A Maryland judge has temporarily halted the early end of weekly federal unemployment benefits for state residents.
The enhanced federal benefits, including supplemental $300 weekly payments, had been set to end for Marylanders at 11:59 p.m. Saturday.
The decision came after the judge heard arguments Friday in two lawsuits over Gov. Larry Hogan's administration's plan to cut off the benefits earlier than September, when the federal government plans to end them.
On Saturday, Judge Lawrence Fletcher-Hill of the Circuit Court for Baltimore City issued a temporary restraining order, telling Hogan and Maryland Secretary of Labor Tiffany Robinson that they must immediately take back their notice to the U.S. Department of Labor that the state would stop accepting the federal benefits available to Marylanders.
Hogan has said the extra money wasn't necessary anymore, pointing to a worker shortage. Other states with Republican governors have taken similar steps.

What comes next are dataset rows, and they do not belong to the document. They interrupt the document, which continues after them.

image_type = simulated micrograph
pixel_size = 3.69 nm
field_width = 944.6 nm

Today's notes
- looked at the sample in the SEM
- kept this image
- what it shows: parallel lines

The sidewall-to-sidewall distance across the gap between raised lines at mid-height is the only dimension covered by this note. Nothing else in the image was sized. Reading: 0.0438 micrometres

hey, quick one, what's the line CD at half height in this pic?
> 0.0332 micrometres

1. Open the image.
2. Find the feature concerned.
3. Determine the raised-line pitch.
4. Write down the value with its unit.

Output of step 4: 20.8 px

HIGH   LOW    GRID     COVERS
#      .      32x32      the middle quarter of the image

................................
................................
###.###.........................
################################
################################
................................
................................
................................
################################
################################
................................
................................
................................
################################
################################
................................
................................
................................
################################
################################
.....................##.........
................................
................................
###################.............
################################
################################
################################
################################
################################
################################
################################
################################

But two separate lawsuits brought by unemployed Marylanders said it would be harmful to end the benefits early. The plaintiffs in the cases have been receiving supplemental unemployment benefits made available to the states from the federal government under the CARES Act and the American Rescue Plan Act of 2021. Their lawyers argued that ending the benefits early would cut off a lifeline for struggling families.
In his decision, the judge said the plaintiffs showed that losing the benefits early would threaten "immediate, substantial, irreparable harm."
Hogan told the Baltimore Sun on Saturday morning that the ruling would be “immediately appealed."
The decision affects nearly 250,000 people, according to the labor department, the Associated Press reported earlier this week.
Another hearing in the lawsuits will be held soon, and the restraining order will expire in 10 days unless it's renewed or extended.